To simplify this situation, Treasury Regulation 1.401(a)(9)-5, Q&A-7 allows that if the trust requires that all required minimum distributions collected from the IRA will pass through directly and immediately to the underlying income beneficiary, that only the income beneficiary’s life expectancy must be considered. This “conduit trust” rule essentially permits all other subsequent remainder beneficiaries to be ignored in the process of determining the oldest life expectancy, in exchange for the fact that the trust will not be able to accumulate any of the IRA’s RMDs for those subsequent beneficiaries (since they all must pass through immediately each year to the income beneficiary for conduit trust treatment in the first place).
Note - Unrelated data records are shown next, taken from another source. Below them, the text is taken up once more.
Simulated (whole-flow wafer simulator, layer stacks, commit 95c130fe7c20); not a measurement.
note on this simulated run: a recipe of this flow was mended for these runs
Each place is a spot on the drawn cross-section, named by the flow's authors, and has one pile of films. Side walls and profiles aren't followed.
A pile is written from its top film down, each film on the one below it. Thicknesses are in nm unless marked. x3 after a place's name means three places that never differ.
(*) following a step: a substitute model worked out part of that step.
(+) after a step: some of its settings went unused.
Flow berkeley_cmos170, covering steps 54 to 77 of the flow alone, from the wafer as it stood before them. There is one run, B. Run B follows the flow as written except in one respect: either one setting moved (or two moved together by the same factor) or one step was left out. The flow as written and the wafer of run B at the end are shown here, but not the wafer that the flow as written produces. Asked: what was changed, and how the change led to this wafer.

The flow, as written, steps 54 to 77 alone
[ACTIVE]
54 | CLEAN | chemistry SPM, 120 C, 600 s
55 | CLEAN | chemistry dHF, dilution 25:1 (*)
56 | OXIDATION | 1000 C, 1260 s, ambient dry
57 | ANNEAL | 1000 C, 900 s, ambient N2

By contrast, any trust that can accumulate the RMDs as they leave the IRA, and might not subsequently pass them through to the underlying beneficiaries until some later date, is deemed an “accumulation” trust where both the current income and remainder beneficiaries must be considered. And in fact, as long as the trust can continue to accumulate RMDs (because there’s not yet any outright distribution), it’s necessary to continue down the line of trust beneficiaries until the point is reached where an outright distribution occurs.
Once the outright distribution is scheduled to occur, no subsequent beneficiaries must be considered for life expectancy purposes under Treasury Regulation 1.401(a)(9)-5, Q&A-7(c)(1), because at that point any future beneficiaries would not actually have a legal right unto themselves but would simply be “mere successors” to the actual stretch beneficiaries. Thus, in the context of the earlier example, the alma mater would not need to be considered as a beneficiary, even under the accumulation trust rules, because the outright distribution was to the grandchildren and so the charitable institution further down the line is considered a mere successor interest to the grandchildren and not a beneficiary unto itself.
Planning Issues And Opportunities With Naming An IRA Inheritance Trust As Beneficiary
Notably, the idea of a trust being a “conduit” or “accumulation” trust for the purposes of being a beneficiary of an IRA and getting stretch treatment is separate from the otherwise-intended purpose of the trust. In other words, it’s not that a trust is a “conduit” or “accumulation” or “bypass” or “QTIP” trust. Instead, the point is that a bypass or QTIP trust named as an IRA beneficiary could be of the conduit or accumulation type depending on how distributions are set to occur under the terms of the trust (and the IRS has in fact issued specific guidance about how to coordinate between QTIP income provisions and conduit trust treatment under Revenue Ruling 2006-26).
Nonetheless, the complexity that arises – particularly around the creation of accumulation trusts, and ensuring that there is not a beneficiary somewhere in the list of potential beneficiaries that might either diminish or entirely ruin the post-death RMD stretch treatment – necessitates having an attorney who truly understands the rules, the coordination between the IRA rules and other trust drafting requirements (e.g., for a QTIP trust), and can navigate appropriately.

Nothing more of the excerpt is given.